Crude oil prices were trading under pressure on Wednesday after the COP28 climate summit ended with a historic agreement to shift away from fossil fuels and increase commitments to renewable energy sources.
Nymex WTI, the U.S. benchmark crude futures contract, was trading flat at $68.72 a barrel in early trade. This followed a 3.8% loss on Tuesday. The European benchmark Brent crude was also flat at $68.64 a barrel, following losses of 3.7% in the previous trading session. Both benchmarks were trading close to six-month lows.
The United States Oil Fund (NYSE:USO), an exchange-traded fund that tracks the price of light sweet crude, was down 0.2% in pre-market trade after losing 3.8% on Tuesday.
This was the first time that a COP summit mentioned reducing the use of fossil fuels in its concluding text. However, oil-producing nations are believed to have watered down the language from “phase out” to “transition away.”
“Governments have agreed, after 28 attempts, that we must reduce fossil fuel use. At a COP run by petrostates and flooded by thousands of oil and gas lobbyists, that simple acknowledgment is a hard-won victory,” said Mike Davis, CEO at human rights group Global Witness.
He added: “We should be realistic about what the failure to agree a phase-out means: fossil fuels forever.”
The oil majors don’t appear to be overly concerned that oil demand will be significantly lower in the coming years.

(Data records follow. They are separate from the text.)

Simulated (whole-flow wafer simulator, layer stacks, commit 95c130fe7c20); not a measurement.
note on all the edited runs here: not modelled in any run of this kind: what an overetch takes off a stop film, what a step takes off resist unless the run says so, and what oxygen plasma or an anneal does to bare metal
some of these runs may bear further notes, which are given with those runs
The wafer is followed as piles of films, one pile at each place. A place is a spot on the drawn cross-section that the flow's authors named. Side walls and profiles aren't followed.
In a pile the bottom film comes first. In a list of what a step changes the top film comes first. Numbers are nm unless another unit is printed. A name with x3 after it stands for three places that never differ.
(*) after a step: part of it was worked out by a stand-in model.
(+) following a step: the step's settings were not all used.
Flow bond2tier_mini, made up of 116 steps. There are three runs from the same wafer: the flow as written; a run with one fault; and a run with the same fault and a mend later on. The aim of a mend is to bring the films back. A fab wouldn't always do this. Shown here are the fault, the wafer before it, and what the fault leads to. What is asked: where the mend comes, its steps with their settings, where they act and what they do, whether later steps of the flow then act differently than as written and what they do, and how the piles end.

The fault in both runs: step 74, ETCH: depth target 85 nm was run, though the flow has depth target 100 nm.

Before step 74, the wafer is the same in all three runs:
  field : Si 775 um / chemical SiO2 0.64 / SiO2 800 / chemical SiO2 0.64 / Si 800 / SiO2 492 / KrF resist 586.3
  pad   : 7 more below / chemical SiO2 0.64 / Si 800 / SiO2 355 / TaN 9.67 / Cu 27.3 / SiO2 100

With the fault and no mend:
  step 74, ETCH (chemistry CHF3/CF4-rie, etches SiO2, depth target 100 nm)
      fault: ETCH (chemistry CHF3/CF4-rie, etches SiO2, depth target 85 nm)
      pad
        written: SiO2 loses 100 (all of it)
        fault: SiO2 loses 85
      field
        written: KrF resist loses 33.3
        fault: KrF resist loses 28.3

Exxon Mobil (NYSE:XOM) and Chevron (NYSE:CVX) have recently doubled down on their commitments to future oil and gas production. Both super majors announced multi-billion dollar mergers: Chevron in a $53 billion deal for Hess and Exxon’s $60 billion acquisition of Pioneer Natural Resources.
“It seems that larger market forces are pushing oil, gas, and coal in the direction of the dodo, but it's just as clear that there is still money to be made in their extraction. And until that changes, there will always be someone willing to drill,” said Haley Zaremba at Oilprice.com.
Wednesday’s muted price action followed sharp losses in the previous session.
Reports of higher crude oil exports from OPEC+ member Russia drove losses. An upward revision by the Energy Information Administration (EIA) to its fourth-quarter forecasts for U.S. crude production also drove losses.
An unexpectedly large drawdown in U.S. crude stockpiles didn’t tempt the bulls back into the market. Data from the American Petroleum Institute (API) showed a larger-than-expected drawdown. Refineries continue to raise output for the holiday season.